This autumn, I had the chance to visit the 56th Art Biennale in Venice. As a designer and art lover, this is the type of event that blows my mind and feed my inspiration for developing new ideas for carpets.
Every two years, the Art Biennale shows a big variety of artists and researchers from all around the world. The Venice Biennale is one of the most important contemporary art exhibitions showing, for the first time, works specifically created for the six-months–long event. It gives a global and prospective overview of what artists and creators are working on, in term of concepts, ideas, materials, technologies, colours… Pantone regularly shows some of these art works in their Pantone View colour planner books. As a regular user of these Pantone trend books, we noticed, in the latest one -Winter 2017-18- received last week in our burmatex® offices, some pictures of the gorgeous installation from Japanese artist Chiharu Shiota – The key in the hand.

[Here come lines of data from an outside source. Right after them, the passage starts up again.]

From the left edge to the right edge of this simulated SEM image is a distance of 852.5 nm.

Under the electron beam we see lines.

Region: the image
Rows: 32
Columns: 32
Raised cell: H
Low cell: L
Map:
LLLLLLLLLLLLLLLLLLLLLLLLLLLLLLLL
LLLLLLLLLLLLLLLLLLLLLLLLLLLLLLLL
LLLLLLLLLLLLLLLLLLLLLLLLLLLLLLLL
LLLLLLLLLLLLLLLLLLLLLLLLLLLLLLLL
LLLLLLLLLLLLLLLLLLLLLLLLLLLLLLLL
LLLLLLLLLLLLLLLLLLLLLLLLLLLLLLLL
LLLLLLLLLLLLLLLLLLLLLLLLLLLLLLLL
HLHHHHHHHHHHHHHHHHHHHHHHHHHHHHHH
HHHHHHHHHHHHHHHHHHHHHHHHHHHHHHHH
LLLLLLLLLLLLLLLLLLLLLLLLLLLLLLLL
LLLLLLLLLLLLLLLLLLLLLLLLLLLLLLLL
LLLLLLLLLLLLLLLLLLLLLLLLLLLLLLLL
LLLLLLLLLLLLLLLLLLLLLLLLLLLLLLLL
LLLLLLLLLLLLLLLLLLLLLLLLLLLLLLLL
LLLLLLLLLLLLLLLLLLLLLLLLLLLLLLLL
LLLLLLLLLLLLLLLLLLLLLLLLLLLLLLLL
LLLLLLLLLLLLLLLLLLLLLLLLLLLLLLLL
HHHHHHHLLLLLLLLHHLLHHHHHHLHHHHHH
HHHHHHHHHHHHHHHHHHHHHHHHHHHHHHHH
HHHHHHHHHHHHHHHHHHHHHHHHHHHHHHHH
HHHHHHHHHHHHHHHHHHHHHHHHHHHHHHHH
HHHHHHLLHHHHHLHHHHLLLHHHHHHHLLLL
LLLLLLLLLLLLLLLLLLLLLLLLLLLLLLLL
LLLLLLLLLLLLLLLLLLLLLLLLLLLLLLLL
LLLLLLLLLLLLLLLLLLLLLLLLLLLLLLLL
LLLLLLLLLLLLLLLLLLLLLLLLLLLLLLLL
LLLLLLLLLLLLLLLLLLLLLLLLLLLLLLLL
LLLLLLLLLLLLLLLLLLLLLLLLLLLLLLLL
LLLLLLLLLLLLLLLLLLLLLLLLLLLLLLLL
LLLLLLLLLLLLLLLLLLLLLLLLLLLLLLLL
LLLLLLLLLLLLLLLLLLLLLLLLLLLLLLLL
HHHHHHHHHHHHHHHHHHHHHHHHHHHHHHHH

The year without showing the Art Biennale (odd year number), the same concept applies for the Venice Architecture Biennale which I had been also lucky to visit in 2014! 2016 will be the year for it, and I have already decided to visit it!
A little bit more…
The two main venues in Venice are Giardini and Arsenale. Giardini has the historical Central Pavilion dated back to 1894, and 29 national pavilions built between 1907 (Belgium) and 2015 (Australia), and designed by architects such as Aalto, Hoffmann, Rietveld, Scarpa, Stirling…. The Arsenale is the largest pre-industrial production centre of the world, including a 50,000 sqm site restored in 1999.